I swear, the way people panic when it drops off, Twitter is way more like a protocol than a website. It's like someone saying "Email is broken... Everywhere".
We've reached a dangerous point. Everybody in the world joining the internet combined with a lack of knowledge about how things work means the unwashed masses gravitate towards centralized services. Instead of building distributed competitive services on top of a distributed fault-tolerant bi-directional network, we have rampant mass centralization. Protocols and interoperability are dead.
We can now almost legitimately say "The Internet is down!" when AWS goes tits up. People can't get news from their favorite boy bands when mysql hoses twitter (for the 7,000th time).
I think Twitter is more like a protocol than a website; and frankly it's too important at this point to be left in the hands of Twitter Inc. I'd love to see a serious discussion about making it a community-owned standard on the same level with TCP/IP or SMTP. But I guess that could never happen in a free-enterprise-obsessed world -- unless, perhaps, Twitter proved itself to be such a bad steward that its users demanded some kind of "nationalization."
> I think Twitter is more like a protocol than a website; and frankly it's too important at this point to be left in the hands of Twitter Inc.
Yeah, what we really need is the same people who run the Department of Motor Vehicles and the Post Office to take it away from the filthy profit-seekers who created it.
I'm just having fun! And dealing with my own PANIC in my own way.

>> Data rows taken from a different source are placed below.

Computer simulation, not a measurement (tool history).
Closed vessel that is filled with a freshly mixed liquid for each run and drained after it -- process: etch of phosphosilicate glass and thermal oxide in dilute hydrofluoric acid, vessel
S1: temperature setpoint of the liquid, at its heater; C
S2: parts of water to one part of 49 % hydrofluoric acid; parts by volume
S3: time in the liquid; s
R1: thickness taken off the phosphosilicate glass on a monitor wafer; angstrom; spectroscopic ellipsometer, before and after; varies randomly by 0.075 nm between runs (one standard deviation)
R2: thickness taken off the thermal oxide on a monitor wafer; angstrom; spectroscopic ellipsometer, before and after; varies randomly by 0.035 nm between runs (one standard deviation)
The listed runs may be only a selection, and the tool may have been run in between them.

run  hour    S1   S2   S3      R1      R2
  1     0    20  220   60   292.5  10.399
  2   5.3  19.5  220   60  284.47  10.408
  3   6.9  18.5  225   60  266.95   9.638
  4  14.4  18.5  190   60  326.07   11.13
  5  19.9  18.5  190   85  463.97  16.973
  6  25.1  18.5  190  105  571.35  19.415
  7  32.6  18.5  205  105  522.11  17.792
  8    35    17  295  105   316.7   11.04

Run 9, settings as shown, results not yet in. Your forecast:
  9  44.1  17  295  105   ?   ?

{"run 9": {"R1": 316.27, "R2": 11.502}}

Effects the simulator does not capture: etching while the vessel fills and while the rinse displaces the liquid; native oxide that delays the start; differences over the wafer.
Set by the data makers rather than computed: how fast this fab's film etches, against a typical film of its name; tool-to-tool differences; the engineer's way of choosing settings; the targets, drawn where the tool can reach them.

Seriously though, think how dependent a lot of people are on Twitter. I'm not just talking about us nerds who like tweeting links about CSS hacks, or the people who like to take photos of their food.
Here in the UK train companies use it to put out information on service status. News networks use it as their primary means of connecting with the audience. Hell, I have several friends who seem to conduct their entire relationship via Twitter. It's also become the go-to method of communication for people who want to get a message to companies.
Whether or not this is overkill, that's for individuals to decide. But I'm 100% sure that Twitter has outgrown itself.
Because these pages tend to be highly curated and manually updated; they don't actually give a live perspective of actual service outages. If they were actual automated status pages, we'd learn how often a service really does go down for 2-3 minutes at a time while no one really notices.